Frost told us there were two meters, Iambic, and Loose Iambic. I take the latter to mean Accentual Verse, where the syllable counts vary from line to line, but the accents are consistent and the rhythms are varied but driving. Accentual Verse is far more ancient in English than our present Accentual-Syllabic verse. Start with Beowulf, look at Middle English, and sit at your Grandmother's knee listening to Mother Goose. Warning: it takes a fine ear to distinguish fair from foul.

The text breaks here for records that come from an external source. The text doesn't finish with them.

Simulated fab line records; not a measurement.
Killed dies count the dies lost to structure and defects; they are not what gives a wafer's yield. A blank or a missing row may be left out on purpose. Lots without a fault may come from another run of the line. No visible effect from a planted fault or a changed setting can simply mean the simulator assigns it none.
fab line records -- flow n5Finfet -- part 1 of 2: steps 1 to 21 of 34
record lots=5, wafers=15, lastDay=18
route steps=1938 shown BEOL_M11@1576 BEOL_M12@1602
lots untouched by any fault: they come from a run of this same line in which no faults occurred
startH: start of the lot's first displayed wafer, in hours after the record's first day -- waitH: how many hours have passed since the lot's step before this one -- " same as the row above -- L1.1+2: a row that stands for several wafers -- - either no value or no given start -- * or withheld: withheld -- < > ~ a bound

I'll begin the discussion by posting three poems in dimeter, in all of which there is variance in syllable count. All are eight line poems, rhymed abab, cdcd.

The Wound

I climbed to the crest,
Fog-festooned,
Where the sun lay west
Like a crimson wound:

Like that wound of mine
Of which none knew,
For I'd given no sign
It had pierced me through.

--Hardy

The Dust of Snow

The way a crow
Shook down on me
The dust of snow
From a hemlock tree

Has given my heart
A change of mood
And changed some part
Of a day I had rued.

--Frost

The Expulsion

Six weeks of drought--
the corn undone
and wheat burned out
by the brazen sun--

over that land
an angel stands
with an iron brand
singeing his hands.

--Murphy

All these poems are a single sentence, and all rely on anapestic substitution to vary rhythm and give the poet breathing space from the strict 4 syllable requirements of accentual-syllabic verse. Let us begin with these, and then move on to longer lines. And let us full-throatedly welcome Alicia back to our board!

PS. I've typed these three little poems without recourse to text, and I apologize for any mistakes.